Our Project objective was to develop the machine learning application that would predict the personality trait of a person as Introvert/Extrovert/Ambivert based on 91 personality questions. Our ML algorithm is trained based on survey with the same set of personality questions.
Introvert: Introverts may prefer taking part in less stimulating activities and get pleasure from activities such as reading, writing or meditating. Introverts typically prefer to concentrate on a single activity, analyze situations carefully and take time to think more before they speak.
Extrovert: Extroverts usually prefer to seek out as much social interaction as possible because this is how they feel more energized. According to estimates, extroverts outnumber introverts by about three to one (Cain, 2012).
Ambivert: Introversion/extroversion isn't an all-or-nothing trait; it's actually a continuum and some people might be very extroverted while others are less so. An ambivert is a person who shows characteristics of both extroversion and introversion. In other words, they fall somewhere in the middle of the scale. People who are ambiverts are said to be moderately comfortable in social situations but also enjoy some solitary time.
Personality data has many commercial uses.
- Company hiring
- Dating sites
- Entertainment
- Career counseling
When training and testing the model in the Jupyter notebook, it expects DB configuration to fetch the survey data.
Create a file "config.py" in the folder "code". Add and fill Username, Password, Host and Port in the file.
driver='postgresql'
username=
password=
host=
port=
database="postgres"
- AWS RDS
- Postgresql
- Python
- Pandas
- Jupyter Notebook
- Scikit Learn
- Matplotlib
- HTML/CSS
- JavaScript
- SQLAlchemy
- D3
- Flask
- Tableau
- Heroku
The questionaire contains 91 questions and 3 demographic identifiers. The questions were presented one at a time in a random order. For each questions 3 values were recorded:
A - The user's selected response. 1=Disagree, 2=Slightly disagree, 3=Neutral, 4=Slightly agree, 5=Agree I - The position of the question in the survey. E - The time elapsed on that question in milliseconds.

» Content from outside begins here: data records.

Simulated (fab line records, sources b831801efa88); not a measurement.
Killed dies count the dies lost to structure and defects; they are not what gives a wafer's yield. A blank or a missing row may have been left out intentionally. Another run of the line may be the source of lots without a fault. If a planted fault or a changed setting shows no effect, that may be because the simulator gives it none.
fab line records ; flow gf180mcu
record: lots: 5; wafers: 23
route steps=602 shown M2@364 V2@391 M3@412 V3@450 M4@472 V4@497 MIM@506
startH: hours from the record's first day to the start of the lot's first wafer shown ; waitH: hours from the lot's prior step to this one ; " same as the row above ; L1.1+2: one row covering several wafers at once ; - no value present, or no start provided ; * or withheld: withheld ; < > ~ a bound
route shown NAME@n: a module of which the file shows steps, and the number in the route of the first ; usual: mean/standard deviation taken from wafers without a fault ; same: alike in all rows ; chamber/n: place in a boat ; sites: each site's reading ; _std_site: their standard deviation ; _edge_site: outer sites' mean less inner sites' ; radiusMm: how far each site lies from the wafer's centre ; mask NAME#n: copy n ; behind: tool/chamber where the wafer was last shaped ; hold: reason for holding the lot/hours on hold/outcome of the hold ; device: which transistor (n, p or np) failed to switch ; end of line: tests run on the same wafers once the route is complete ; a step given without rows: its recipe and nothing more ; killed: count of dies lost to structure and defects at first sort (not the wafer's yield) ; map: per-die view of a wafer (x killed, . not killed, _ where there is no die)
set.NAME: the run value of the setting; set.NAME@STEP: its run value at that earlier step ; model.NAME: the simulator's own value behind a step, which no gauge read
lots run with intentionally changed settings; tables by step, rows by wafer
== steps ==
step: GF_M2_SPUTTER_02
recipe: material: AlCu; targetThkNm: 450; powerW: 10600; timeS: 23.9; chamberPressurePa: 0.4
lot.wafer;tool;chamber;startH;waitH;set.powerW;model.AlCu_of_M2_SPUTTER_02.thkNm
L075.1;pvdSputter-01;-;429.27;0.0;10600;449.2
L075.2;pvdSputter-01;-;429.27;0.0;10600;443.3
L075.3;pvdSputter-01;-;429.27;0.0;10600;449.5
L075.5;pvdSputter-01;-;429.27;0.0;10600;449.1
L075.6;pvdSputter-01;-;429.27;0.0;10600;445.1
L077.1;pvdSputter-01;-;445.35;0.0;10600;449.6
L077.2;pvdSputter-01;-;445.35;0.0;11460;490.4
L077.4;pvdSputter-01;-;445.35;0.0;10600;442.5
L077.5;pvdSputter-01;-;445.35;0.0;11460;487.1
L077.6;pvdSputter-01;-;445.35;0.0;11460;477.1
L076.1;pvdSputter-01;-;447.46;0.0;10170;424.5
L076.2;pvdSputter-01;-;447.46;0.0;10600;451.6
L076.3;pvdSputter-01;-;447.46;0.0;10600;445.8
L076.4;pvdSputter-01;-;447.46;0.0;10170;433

To predict the personality trait of a person, we have trained our model using the data from 91 Questions survey taken by more than 7000 users (Data source: Kaggle).
First and foremost, to validate the dataset, we applied Unsupervised ML Algorithm - K-Means clustering to our Preprocessed data. The elbow curve plotted out of this cleansed data showed us there would 3 Clusters in the dataset. Proves that we were looking for the classes 1:Introvert, 2:Extrovert and 3:Ambivert.
To train our Machine learning model, We started with Random Forest classifier to make the predictions. Even after trying various hyperparameters, accuracy of our predictions remained to be around 72%.
The diagonal values of the confusion matrix show True predictions, attributed as True Introverts (Predicted#1307 Vs Actual#1422), True Extroverts (Predicted#193 Vs Actual#345) and True Ambiverts (Predicted#211 Vs Actual#594). Remaining numbers in the matrix show False predictions (False Introverts, False Extroverts, False Ambiverts).
As part of Accuracy improvement efforts, we trained our Machine Learning model using some other algorithms.
Logistic Regression: Had better accuracy both with Raw data and Standard scaled data.
Linear Regression: Performed very bad and this algorithm would not be considered for training by any means.
Bagging & Boosting: Using Bagging classifier, performed both Bagging (Hyper parameter: bootstrap=True) and Pasting (Hyper parameter: bootstrap=False). Bagging has the similar accuracy as Logistic Regression and Random Forest. Even with Bagging, accuracy was better with unscaled raw data. Tried AdaBoost, resulting in the similar accuracy score.
Voting Classifier: By definition of Voting classifier, it provides a way to create a better classifier by aggregating the predictions of each classifier and predict the class that gets the most votes. So I used Logistic Regression, Random Forest, Support Vector Machine, Bagging and Boosting classifier. Accuracy reached only upto 73% even with all the ML algorithms.
Hence we sticked on to using Random Forest Classifier for our application.
So, finally, the trained model is saved using Pickle.
The web app is written using Python, HTML, and JavaScript mainly.
It uses D3 to read in the list of questions from our database and dynamically generate the HTML code for the questionnaire page.
Upon clicking the submit button, Flask and Python unpickle the trained model and save the responses in a Pandas 1x91 DataFrame. The DataFrame is run through the model to let the model predict the user's personality trait.
A results page displays the model's prediction in a Jumbotron element.
Participant demographic dashboards were produced in Tableau Public.
Interesting to note is that more introverts participated and gave the surveyors permission to use their responses in the research than the other two categories, despite extroverts outnumbering introverts by 3 to 1.
The participants were mostly GenZ followed by Millenials, and more females participated than males. The participant country counts demonstrated that we would not use this feature to train since population distribution was not accurately reflected.
Some questions produced stronger responses than others for each trait. Introverts favor 1 on 1 interactions and spending time with their hobbies and prefer listening to people in conversations. Extroverts admitted they love to laugh a lot, stand up for themselves, love excitement, and have strong personalities. Ambiverts were neutral for most questions but were in strong agreement to loving excitement and laughing a lot.